I want you to consider two possible problems with these nostrums:

First, they may be unviable fantasies: do you have any good reason to believe that you have a ‘true self’, or that life has ‘meaning’? Do individuals really always know what’s better for them than other people do? Is there a rational way of selecting which of your ‘potentials’ to fulfil?

Second, you and other people could be harmed by the sanctimonious moralizing and life advice that are licenced by this concept. It may in many ways be thoroughly bad for you and for other people if you try to be authentic, to find meaning in life, or to fulfil your destiny. Conversely, there may be many instances in which it’s good to play roles which contradict your sense of ‘true self’.

The Polonius problem: why are people so attracted to “true self” beliefs?

If you know your Shakespeare, you’ll remember that Hamlet’s eventual killer Laertes was given the world’s most famous authenticity advice by his Dad Polonius, a rather boring old guy who was himself about to be murdered by Hamlet. “This above all else, to thine own self be true”, he said. There are millions of people alive today who seem to labour under the misapprehension that Polonius was a great sage worth quoting in a serious tone. But did you know what else he said and did? As if his apparently belief in a “true self” weren’t absurd enough, he added: “Thou canst not then be false to any man.”

Oh really? Both of these statements, delivered in a litany of largely bland but occasionally preposterous guidance on good behaviour, were surely meant to be taken with at least a pinch of salt, if not laughed out of court. Obviously, whatever ‘the self’ might be, there can never be a ‘true’ version that trumps all other possible selves. And even if there were a single true self that you could somehow discover through deliberate cultivation of self-awareness, how on earth could you be expected to get through a normal human life without deceiving anyone? Of course we must all use deceit in our everyday lives. If we didn’t, we’d soon be in all kinds of trouble.

If Shakespeare had given these wise-cracks to a more complex and interesting character, it might have been plausible to argue that behind this façade of extreme naiveté there were some clever wisdom hiding. We might have dug a bit deeper to find some important meaning behind what is self-evidently twaddle. But no, it was Polonius who said them, and we have no reason not to interpret them as bland or ambiguous if not downright absurd. Laertes was given this life advice when he was setting off on a journey. Literally a journey, that is, not a “journey” although perhaps his trip was one of the more influential sources of our contemporary metaphor.
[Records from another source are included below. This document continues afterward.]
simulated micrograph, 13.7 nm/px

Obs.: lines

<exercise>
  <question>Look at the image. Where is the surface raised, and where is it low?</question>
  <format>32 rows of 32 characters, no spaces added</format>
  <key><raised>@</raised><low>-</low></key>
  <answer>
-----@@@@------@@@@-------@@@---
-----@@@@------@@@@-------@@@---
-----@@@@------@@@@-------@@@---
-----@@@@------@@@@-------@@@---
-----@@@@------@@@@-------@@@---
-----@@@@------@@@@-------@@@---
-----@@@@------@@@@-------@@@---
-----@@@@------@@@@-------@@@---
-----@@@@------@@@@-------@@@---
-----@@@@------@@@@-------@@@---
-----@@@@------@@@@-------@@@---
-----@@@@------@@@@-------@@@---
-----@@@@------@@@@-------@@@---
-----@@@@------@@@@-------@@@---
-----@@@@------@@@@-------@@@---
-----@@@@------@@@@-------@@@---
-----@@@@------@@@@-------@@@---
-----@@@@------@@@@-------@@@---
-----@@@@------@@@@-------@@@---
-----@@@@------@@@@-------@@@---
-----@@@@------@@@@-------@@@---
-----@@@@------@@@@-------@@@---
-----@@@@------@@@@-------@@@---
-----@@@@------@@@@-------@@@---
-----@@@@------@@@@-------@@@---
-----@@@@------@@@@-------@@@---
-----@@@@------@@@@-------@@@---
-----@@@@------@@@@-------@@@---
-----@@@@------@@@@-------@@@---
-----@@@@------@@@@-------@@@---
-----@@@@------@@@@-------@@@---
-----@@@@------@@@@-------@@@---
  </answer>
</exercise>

Polonius was worried about his son’s journey. And he was such a trusting father that he sent spies to track Laertes all around France in case he misbehaved. Polonius doesn’t sound like a fan of self-determination theory. He sounds like the kind of Dad who would have had some pretty strong views on the kind of “true self” he wanted his son to be. And do you know what his very last bit of advice was for his son? “Your servants are waiting”. If Laertes’s servants heard the “true self” advice, I imagine they could have worked out that it wasn’t really meant for them. If this was some kind of cultural tipping point, beyond which it would become possible to take “true self” individualistic discourse seriously, it was at first understood as advice that young male aristocrats might entertain. It would be hundreds of years before we got to the thoroughly modern idea that everyone ought to work out their own individual destiny and fulfil their potential.

Nowadays, several people each year write new books structured entirely on the wisdom of Polonius. Each year millions of people buy books whose core message is that personal authenticity is possible. They have titles like: ‘Finding the Real You’; ‘Being the Real Me’; ‘The Authentic Self’; ‘True Happiness’; ‘Authentic Happiness’; and ‘Journey to Self-Realization”. And their covers have pictures of tragic lost souls staring out balefully from rocky outcrops, or posing on beaches looking to the waves and the sunsets for inspiration. They argue that the steadfast pursuit of personal authenticity should be based on developing an unshakeable belief that there is one true, sincere, inner self that is destined one day to flourish and to express itself, in the process shaking off those festering fake selves that we all present to other people and even to ourselves from time to time.

Positive psychologists, life coaches, and self-help gurus aren’t always rampant individualists and they commonly complain that they are misjudged in this regard. But it is hard to imagine stronger evidence of unrealistically individualistic beliefs and morally questionable anti-social values than ‘true self’ discourse and ‘self-determination’ theory. We are a social species, and the many selves that we may choose to become are largely not to be magically sourced from ‘within ourselves’, but rather from other people – from our family, friends, and networks, and from our cultural traditions and shared repertoires. Both “true self” and “self-determination theory” sound like dangerously narcissistic myths, although interestingly several psychologists have argued that ‘narcissism’ is a sign of failure to develop self-awareness.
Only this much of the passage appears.